On 10 July 1919, Reg embarked at Suez with his mate Morie, May’s brother Eric McSwain and her uncle Mick, arriving in Fremantle on 4 August 1919 to a huge crowd. Five days later, Reg and May married in West Guildford’s Wesley Church.
Following Reg’s discharge from the AIF, he and May went to the family farm Mount View, near Mount Marshall via Kellerberrin. May, a gently-bred city girl, found it a difficult transition to their mud brick house in the middle of nowhere.

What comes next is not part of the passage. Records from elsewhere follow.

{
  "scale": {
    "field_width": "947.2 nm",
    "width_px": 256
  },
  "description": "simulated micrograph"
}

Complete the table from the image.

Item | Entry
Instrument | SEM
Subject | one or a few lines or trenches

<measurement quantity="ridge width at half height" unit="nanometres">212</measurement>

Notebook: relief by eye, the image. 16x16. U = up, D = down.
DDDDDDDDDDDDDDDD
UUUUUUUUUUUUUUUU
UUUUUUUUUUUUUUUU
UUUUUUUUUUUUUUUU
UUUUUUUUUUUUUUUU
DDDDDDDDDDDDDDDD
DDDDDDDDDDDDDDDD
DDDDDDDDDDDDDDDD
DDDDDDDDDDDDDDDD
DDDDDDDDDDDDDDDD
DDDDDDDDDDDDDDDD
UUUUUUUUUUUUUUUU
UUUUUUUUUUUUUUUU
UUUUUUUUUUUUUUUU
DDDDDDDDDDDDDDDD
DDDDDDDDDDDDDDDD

For the next two decades they farmed sheep and wheat, and became parents to four daughters; Betty in 1921, Doreen in 1923, Gwen in 1927, and Lois in 1931. Reg’s daughters remember their father’s old farm horse ‘Dick’, named for his faithful mount lost in Egypt in 1916 and how he ‘lost’ his religion at war, remaining deeply spiritual but needing no church to prove it. They remember a disciplined, sober, thoughtful man who liked routine and order, and his life-long love of art.
Farming until the drought of 1940-1941, they then employed a manager and moved to Northam. Reg returned to signwriting with Fred Baseden until, in his late forties, he enlisted to serve on home soil at Northam during WWII.
In the mid-1950s, they retired to Trigg, in Perth, where Reg loved nothing more than sitting in his car, drawing the coast and experimenting with different painting styles and methods.
Reg Walters died on 21 January 1973, aged 81. May survived him by more than a decade. She died in 1984, aged 90.
*In 1911 Reg's father Robert turned his hand to farming and selected land at Mount Marshall via Kellerberrin on the edge of the wheatbelt which, because of its view of Mount Marshall, he named Mount View. It was covered in salmon gums and sandalwood which Robert cleared by hand. The nearby town of Bencubbin, 275 km north east of Perth, was not established until 1917.